"I think I was probably rehabbing too hard because I remember down in our ranch in Utah, I was chasing cows and it was swollen in my knee and I couldn't even hardly walk on a side hill. And then literally about two months later, I felt great again. And looking back, you know, they scoped it and I think I really was just rehabbing so hard, it just needed rest."
By then, though, the time had come for him to learn how to go back to being Rulon Jones the "normal person" again and not Rulon Jones "the football star." It was not an easy transition. For most pro athletes, it never is.

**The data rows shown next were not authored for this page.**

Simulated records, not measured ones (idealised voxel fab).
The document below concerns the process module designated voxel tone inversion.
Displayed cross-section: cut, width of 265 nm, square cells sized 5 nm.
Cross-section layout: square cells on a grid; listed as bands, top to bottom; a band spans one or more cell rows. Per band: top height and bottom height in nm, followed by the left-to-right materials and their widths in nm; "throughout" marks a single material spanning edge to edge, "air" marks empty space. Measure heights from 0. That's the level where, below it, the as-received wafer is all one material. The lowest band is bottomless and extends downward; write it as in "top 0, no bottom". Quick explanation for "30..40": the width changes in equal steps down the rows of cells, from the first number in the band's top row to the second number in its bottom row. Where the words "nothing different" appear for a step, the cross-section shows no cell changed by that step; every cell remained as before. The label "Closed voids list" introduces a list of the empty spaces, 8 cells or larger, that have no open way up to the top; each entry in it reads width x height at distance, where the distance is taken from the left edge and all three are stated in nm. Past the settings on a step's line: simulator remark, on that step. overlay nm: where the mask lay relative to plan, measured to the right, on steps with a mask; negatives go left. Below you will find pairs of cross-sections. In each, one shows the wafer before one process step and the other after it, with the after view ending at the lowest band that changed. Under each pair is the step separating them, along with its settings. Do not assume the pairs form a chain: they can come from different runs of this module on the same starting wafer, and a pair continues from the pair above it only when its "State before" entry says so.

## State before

"At first, before I got busy into the hunts, it was a little hard, honestly. That's kinda when it was a little funky to watch football," Jones admitted. "It's weird; they even have a name for it — post-football syndrome. Now you've heard so much about the brain injuries and all that. But the thing that I think more than anything is, you've been this thing — I even see it with missionaries — they're a missionary for two years, that's their identity. And then they go home and then they wonder, 'Who am I?' They have this identity for that amount of time.
"And then compound that it's so much longer for a football player. It's a little weird. You're just wondering 'Who am I? And luckily for me, I was a member of the (LDS) Church, and that helps give you some base, along with your family. But you look at the statistics — divorce, drugs, alcohol addiction, bankruptcy, all that — it's really pretty crazy.
"And then there's the adrenaline," he said. "I was talking to Merlin (Olsen) about that, and it's not just the adrenaline you miss but the emotion. Life is really, you know, you don't go up and down that much. But when you're playing football, literally you can be high one second and down the next. Just that, I think, that's a little addictive, too — the swing of emotion in your life. Even in the bad times, you're being evaluated every second and the emotion that causes, and you really kinda crave that after awhile.
"Like I say, it's the lows, too — one minute you're a hero, and the next minute you can be the goat. So it's really all of that. And then you get into your (regular) life and you don't have a lot of that stuff. I think that's a little hard for guys, too, and it was hard for me. That's why I didn't really watch football at first. It doesn't bother me now."
Because it was hard to watch football games on TV at first — seeing guys who were still playing that he had faced during his career — he got out of the habit of watching NFL games and doesn't keep close tabs on the league that much anymore, although he did watch the Broncos' disastrous defeat in this year's Super Bowl.
"That was painful," he said. "I try to keep track of the guys. John (Elway, Denver's star quarterback when Jones was playing for the Broncos) is in the front office, but I kinda lost track of a lot of the guys."
Jones is well-aware of all the bad publicity that football and the NFL have received in recent years. Last year, the league agreed to pay untold millions to former players who have suffered the devastating, often tragic effects of concussions.
And more recently, one of Jones' contemporaries, former BYU and Chicago Bears quarterback Jim McMahon, was part of another lawsuit alleging the rampant and dangerous use of painkillers by NFL teams in the 1970s and '80s.
"I had a couple of concussions," Jones said. "The receivers and running backs get more of them, but I got a couple good dings in my career. You get upfield too far and you know a trap's coming and you turn and take a guy on head to head.
"I honestly don't know, with all the lawsuits and that, how football can continue, because it is really violent. And you know they're trying to do so many things to make the game safer, but you just can't. I don't see how you can protect yourself, really."